An interesting twitter thread about How Not To Write Supporting Characters In Shipfic (or, in her own words, "How to Avoid Making Your Main Couple Accidental Psychopaths")

The Mysterious Discipline of Narratologists: Why We Need Stories to Make Sense at Tor.com is a very interesting piece about how stories work. I think I'll want to muse on it more. the audience has a set of shared communal knowledge makes me think of how Alex's interpreting program discusses extra-linguistic knowledge (which has become something of a household catchphrase). They seem to be fairly conceptually similar.

Tor.com is offering a new short fiction newsletter

The Wii Shop Channel's closure marks the death of a piece of Nintendo magic-- I'm not that surprised about the channel shuttering, because over christmas helping my mom I discovered that the YouTube app for the wii no longer works and the NetFlix app stopped working this month, but wow. That's the end of some kind of era. (I ended up helping my mom buy and set up a Roku, since she could no longer use her wii as a hilariously low-res set top box. Seriously, it was like 480p, on like a 60" television, it was so funny.)

The Story About The Story: Or, How Writers Talk About Their Books by Chuck Wendig

25 Steps To Being A Traditionally Published Author: Lazy Bastard Edition (Guest Post By Delilah S. Dawson). I just like reading about writing, even if posts like this make me increasingly sure that I am not cut out to be an author (of novels, anyway, I still harbor dreams of short fiction publication). (Though it's entirely possible that my badly managed mental health is the one saying that and I'd be more up for it if I was less A Mess With No Insurance To Do Anything About It.)

25 Humpalicious Steps For Writing Your First Sex Scene, By Delilah S. Dawson (Author Of Wicked As She Wants). When I wrote my first sex scene, the hero accidentally removed the heroine’s corset three times, which made me sound like an idiot with a corset fetish. AS IF. I'm amused. Also (partially) potentially applicable to fanfic sex scenes.
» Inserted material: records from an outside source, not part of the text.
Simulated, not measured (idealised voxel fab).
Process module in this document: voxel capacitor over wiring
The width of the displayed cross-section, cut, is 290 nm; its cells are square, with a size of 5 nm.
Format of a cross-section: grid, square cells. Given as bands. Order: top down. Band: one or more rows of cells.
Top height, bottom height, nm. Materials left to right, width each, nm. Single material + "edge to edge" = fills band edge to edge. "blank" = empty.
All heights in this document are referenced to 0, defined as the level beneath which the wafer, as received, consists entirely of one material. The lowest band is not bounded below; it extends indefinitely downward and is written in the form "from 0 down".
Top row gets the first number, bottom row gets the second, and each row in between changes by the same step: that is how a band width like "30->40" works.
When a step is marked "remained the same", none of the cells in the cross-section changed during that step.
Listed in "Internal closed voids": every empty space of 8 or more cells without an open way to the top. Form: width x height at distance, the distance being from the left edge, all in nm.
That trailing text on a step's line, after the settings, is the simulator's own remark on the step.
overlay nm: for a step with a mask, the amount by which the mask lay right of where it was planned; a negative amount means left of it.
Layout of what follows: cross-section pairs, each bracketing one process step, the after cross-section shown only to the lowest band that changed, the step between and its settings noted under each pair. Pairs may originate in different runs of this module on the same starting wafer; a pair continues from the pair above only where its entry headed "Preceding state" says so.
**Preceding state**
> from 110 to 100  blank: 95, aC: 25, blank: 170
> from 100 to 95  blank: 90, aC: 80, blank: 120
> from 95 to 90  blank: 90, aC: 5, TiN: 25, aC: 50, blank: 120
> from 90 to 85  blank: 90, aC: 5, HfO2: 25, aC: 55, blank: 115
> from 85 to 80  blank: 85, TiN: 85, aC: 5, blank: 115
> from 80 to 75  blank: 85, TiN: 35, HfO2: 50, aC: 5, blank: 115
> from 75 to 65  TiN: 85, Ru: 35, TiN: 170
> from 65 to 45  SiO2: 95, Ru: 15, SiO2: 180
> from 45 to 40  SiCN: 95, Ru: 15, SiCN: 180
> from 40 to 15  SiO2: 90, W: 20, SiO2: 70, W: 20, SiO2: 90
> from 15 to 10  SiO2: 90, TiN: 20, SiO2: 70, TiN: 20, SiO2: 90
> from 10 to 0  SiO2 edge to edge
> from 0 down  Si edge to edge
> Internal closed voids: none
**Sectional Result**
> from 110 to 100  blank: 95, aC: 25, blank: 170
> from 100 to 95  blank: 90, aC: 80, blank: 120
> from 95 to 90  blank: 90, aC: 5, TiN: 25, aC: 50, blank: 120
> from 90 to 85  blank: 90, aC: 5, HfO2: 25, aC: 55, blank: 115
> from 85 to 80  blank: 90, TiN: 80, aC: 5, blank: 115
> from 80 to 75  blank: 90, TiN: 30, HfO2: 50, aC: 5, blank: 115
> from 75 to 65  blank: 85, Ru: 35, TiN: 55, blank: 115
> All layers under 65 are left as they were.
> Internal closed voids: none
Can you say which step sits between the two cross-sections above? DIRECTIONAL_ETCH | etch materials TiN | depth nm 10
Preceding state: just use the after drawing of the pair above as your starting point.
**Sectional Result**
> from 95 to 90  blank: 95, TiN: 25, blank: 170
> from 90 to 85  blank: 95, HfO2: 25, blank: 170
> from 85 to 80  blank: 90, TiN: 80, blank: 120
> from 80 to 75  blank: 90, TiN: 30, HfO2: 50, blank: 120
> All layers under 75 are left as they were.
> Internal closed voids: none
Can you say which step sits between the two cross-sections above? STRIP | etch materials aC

Tucker Leighty-Phillips interviews Ursula Vernon is a website with truly abysmal formatting, fucking pale grey text on a white background, what the fuck. I used the 'white background with black font' bookmarklet from this incredibly useful page to render it bloody readable. Anyway: And a lot of the messages that do come across by what I’m retelling I choose to change, like in the snow queen version I did, if there’s a moral to the story it was the dude chosen by Hans Christian Anderson was an absolute douche bag and you could do better. I guess that’s a moral. Love me some Ursula Vernon. And The Raven and the Reindeer was a great book, with lesbians, A+ highly recommended. This is a fun interview because Ursula is inherently interesting and hilarious, if you can get past the TERRIBLE DAMNED WEBSITE. God, who the fuck chose this font color. Why.